Perfectly positioned as an antipodean paradise, homeowners across the Auckland region have a long-held fascination with seaside views, however, the demands of modern lifestyles and rising property values have the potential to alter our concept of aspirational.

New transport links, significant investment into local infrastructure and the rise of do-it-yourself property development has seen values for preferably-zoned land sites achieve sky-high sale prices.


Following the 2016 release of the Auckland Council’s Unitary Plan which saw large chunks of the region rezoned to allow greater intensification, many landowners received a boost to their capital gain with property developers keen to snap up viable land sites.

This has fed a growing market trend which has seen properties with subdivision, development or expansion potential net the highest prices.

Recently, the Auckland Council unveiled proposed plans which would remove further density controls to allow the construction of new apartment buildings up to six levels or more in urban areas proximate to the central city, metropolitan centres and transport hubs.

The region’s scarcity of available land means that such changes instantly add value to properties with greater development potential.

These high-profile reforms double down on what Kiwis already know, and that is residential property investment has been a huge vehicle for household wealth creation.
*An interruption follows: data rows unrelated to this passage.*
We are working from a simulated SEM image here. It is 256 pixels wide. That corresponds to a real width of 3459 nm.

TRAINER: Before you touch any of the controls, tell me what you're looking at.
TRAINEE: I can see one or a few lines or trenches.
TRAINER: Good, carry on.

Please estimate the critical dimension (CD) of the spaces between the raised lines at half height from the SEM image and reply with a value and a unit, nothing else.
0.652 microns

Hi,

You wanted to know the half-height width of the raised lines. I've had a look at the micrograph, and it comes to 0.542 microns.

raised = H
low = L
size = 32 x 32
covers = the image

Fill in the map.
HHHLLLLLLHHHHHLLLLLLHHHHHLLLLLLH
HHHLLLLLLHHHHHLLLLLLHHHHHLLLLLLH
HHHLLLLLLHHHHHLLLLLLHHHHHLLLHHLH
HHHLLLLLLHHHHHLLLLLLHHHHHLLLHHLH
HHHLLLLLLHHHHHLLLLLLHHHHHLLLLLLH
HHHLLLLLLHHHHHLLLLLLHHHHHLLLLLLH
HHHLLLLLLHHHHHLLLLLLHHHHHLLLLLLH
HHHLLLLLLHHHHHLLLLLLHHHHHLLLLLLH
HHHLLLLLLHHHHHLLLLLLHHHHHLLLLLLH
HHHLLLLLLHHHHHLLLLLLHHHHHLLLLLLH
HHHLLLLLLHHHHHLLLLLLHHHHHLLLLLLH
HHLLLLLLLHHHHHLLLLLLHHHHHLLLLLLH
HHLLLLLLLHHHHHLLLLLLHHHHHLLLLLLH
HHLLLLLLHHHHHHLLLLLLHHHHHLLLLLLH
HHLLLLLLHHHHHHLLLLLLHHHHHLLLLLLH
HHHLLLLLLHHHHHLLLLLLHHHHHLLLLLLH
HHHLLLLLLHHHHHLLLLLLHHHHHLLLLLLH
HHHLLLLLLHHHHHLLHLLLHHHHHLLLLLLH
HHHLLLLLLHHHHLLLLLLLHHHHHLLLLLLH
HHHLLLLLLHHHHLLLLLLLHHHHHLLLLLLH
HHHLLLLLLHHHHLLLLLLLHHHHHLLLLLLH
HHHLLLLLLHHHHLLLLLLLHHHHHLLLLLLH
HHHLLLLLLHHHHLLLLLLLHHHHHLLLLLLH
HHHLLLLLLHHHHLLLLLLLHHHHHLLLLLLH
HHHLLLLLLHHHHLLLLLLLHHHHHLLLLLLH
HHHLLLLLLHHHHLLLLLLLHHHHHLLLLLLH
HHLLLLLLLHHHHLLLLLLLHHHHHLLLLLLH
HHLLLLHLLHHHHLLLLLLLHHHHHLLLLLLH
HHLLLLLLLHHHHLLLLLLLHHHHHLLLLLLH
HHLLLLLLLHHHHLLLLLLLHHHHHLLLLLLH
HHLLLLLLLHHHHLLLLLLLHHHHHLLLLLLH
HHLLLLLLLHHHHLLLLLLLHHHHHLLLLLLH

Where there has been huge conjecture about New Zealand homes becoming a money-making asset rather than a sanctuary for our families, survey data indicates that lifestyle factors still inform our residential purchasing decisions.

Bayleys’ global property partner Knight Frank recently found that British house hunters paid nearly 50 percent more, on average, to live near a body of water.

In New Zealand, beach, lake and riverfront houses are traditionally held as long-term family investments with personal memories tied to these homes by the sea.


Having a home with water views has long been recognised as being good for the soul and a joint study by researchers at universities in New Zealand and the United States has found homeowners with residences positioned near bodies of water are generally found to have lower levels of anxiety.

The study, conducted by researchers at the University of Canterbury, Otago and Michigan State University compares the psychological effects of proximity to ‘blue space’ water bodies such as oceans, rivers, estuaries and lakes with ‘green space’ areas of vegetation including regional parks, bushland, forests, farms and private gardens.

The study found those residing in communities with a line of sight to ‘blue spaces’ had lower levels of stress and anxiety than those who did not.

The research suggested ‘blue space’ may even play a part in reducing individual psychological distress.

Using feedback from a survey of adult participants conducted by New Zealand’s Ministry of Health researchers rated residents’ responses on a psychological distress scale.

Offering a short questionnaire designed to measure a person’s level of anxiety and depression, the researchers hypothesised a higher score would indicate a stronger likeliness of depression or anxiety.

Data collected from the study found Wellington-based residents with higher visibility of ‘blue space’ from their homes scored lower on the measure of psychological distress.

Ministry of Health researchers concluded that a 20-percent increase in visibility of ‘blue space’ had a direct impact on the level of stress experienced by the individual.


While difficult to quantify the exact value of a water view, a historical survey conducted by Bayleys found 71 percent of respondents valued ocean views above other outlooks.

Some 24 percent of the respondents indicated that park, country and views of the bush or forest were their first preference, while just four per cent noted a city view as their favourite backdrop.

One percent of the respondents noted that views were of no importance at all.

To better understand the value of water views versus development potential, Bayleys compared unconditional sales data from 12 Auckland suburbs.

The average price of homes with ocean views of the Waitemata Harbour in neighbourhoods including Takapuna, Mission Bay, Bucklands Beach and Herne Bay rose by 61 percent when compared with the same quarter five years earlier.

Comparatively, homes overlooking the Manukau Harbour in suburbs including Wattle Downs, Langholm, Mangere Bridge and Clarks Beach rose 37 percent.

Interestingly, homes in high-growth areas that have benefitted from rezoning and intensification such as Botany, Albany, Newmarket and New Lynn averaged just shy of 30 percent value growth in Q1 2021 when compared to Q1 in 2016.

Source: REINZ unconditional sales data

While the data indicates a preference for homes that gain views of the Waitemata Harbour and outer gulf, accurate comparisons are difficult to make given the wide range of variables that affect the value of residential properties.

Floor and site size, design, features including bedrooms, bathrooms and car parking, building materials, age, proximity to amenities and perception of the local community all have a bearing on the price purchasers are willing to pay. However, it is reasonably safe to say that Kiwis continue to value waterfront property as an intergenerational investment and aspirational asset.